Peggys Point Lighthouse (also known as Peggy's Cove Lighthouse) is in Peggys Cove and is an iconic Canadian image. It is one of the busiest tourist attractions in Nova Scotia and is a prime attraction on the Lighthouse Trail scenic drive. The lighthouse marks the eastern entrance of St. Margarets Bay and is officially known as the Peggys Point Lighthouse.
Peggys Cove is a classic red-and-white lighthouse still operated by the Canadian Coast Guard. The light station is situated on an extensive granite outcrop at Peggys Point, immediately south of the village and its cove. This lighthouse is one of the most-photographed structures in Atlantic Canada and one of the most recognizable lighthouses in the world.
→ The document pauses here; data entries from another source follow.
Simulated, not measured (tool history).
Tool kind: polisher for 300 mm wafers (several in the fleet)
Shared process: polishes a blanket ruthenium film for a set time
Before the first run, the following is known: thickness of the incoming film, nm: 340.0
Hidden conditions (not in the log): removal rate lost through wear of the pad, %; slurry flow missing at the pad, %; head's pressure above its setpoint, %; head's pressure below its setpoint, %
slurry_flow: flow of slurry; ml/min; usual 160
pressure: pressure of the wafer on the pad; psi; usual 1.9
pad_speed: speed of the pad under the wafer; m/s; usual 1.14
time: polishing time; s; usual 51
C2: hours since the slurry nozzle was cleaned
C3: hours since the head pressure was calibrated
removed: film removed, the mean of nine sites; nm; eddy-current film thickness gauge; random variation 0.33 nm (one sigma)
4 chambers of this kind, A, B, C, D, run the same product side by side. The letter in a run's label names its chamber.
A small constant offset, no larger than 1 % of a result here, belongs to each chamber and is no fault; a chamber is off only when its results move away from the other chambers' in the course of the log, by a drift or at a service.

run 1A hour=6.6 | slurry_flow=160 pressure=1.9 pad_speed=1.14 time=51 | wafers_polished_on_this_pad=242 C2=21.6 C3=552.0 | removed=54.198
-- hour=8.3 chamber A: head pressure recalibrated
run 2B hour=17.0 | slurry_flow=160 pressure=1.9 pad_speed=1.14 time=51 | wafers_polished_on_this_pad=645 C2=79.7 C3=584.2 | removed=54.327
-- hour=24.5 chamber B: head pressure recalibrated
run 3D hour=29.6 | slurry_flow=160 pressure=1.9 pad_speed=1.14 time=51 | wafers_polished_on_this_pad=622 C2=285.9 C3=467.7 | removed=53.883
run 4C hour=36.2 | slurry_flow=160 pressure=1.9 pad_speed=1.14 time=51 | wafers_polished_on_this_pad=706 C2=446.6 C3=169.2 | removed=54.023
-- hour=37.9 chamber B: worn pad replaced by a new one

Visitors may explore the granite outcrop on Peggys Point around the lighthouse; despite numerous signs warning of unpredictable surf (including one on a bronze plaque on the lighthouse itself), several visitors each year are swept off the rocks by waves, sometimes drowning.
The first lighthouse at Peggys Cove was built in 1868 and was a wooden house with a beacon on the roof. At sundown the keeper lit a kerosene oil lamp magnified by a catoptric reflector (a silver-plated mirror) creating the red beacon light marking the eastern entrance to St. Margarets Bay.
The lighthouse has until May 29, 2012 to be nominated under the Heritage Lighthouse Protection Act by a group willing to look after it, or the lighthouse will face disposal. The province of Nova Scotia has discussed taking ownership but has not made a decision.